Powerset meets prosumer
First up, I was looking for information on the RIM-Apple war for the prosumer. A term that Wikipedia didn’t carry much of. Thus far, Powerset looks like any other search:
Google on prosumer
Google nails it right away. But note that we’re talking Wikipedia vs. the Web.
Powerset's interface at work
Next up, I was poking around for Bill Gates and Steve Jobs together. One item about semantic search may be user habits. I generally search on nouns out of habit. A semantic search could include Bill Gates stands next to Steve Jobs.
The need for Web indexing
The Google result shows how it’s critical for Powerset to index the Web. That means Powerset will need a lot more funding or be acquired, an outcome that would make a fine exit strategy.
Where Powerset shines
Where Powerset comes in handy is big generic terms and items–the kind of information that’s a Wikipedia specialty. My World War II search gives me a nice interface and key verbs that are relevant to my search on a high level.

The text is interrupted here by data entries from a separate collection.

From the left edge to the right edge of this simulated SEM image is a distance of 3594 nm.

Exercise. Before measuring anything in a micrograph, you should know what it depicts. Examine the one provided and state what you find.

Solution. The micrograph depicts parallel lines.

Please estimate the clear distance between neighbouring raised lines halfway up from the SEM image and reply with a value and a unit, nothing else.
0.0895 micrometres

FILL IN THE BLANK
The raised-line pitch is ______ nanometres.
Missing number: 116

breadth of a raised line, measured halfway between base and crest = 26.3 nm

And you can drill down on those terms. Here’s a look at how PowerSet grabs verbs and assigns them meaning.
Powerset good for browsing
While Powerset is great for browsing I already know what I’m looking for–Italy’s botched attack on Greece. Here’s a look at the Powerset breakout on Greece in World War II. If this were a Web search I’d expect to find a lot more references. For instance, I’d expect some information on how Mussolini had to get bailed out by Hitler.
For comparison’s sake I search on Google to find more information. Two Wikipedia entries lead the page. These items didn’t surface on Powerset.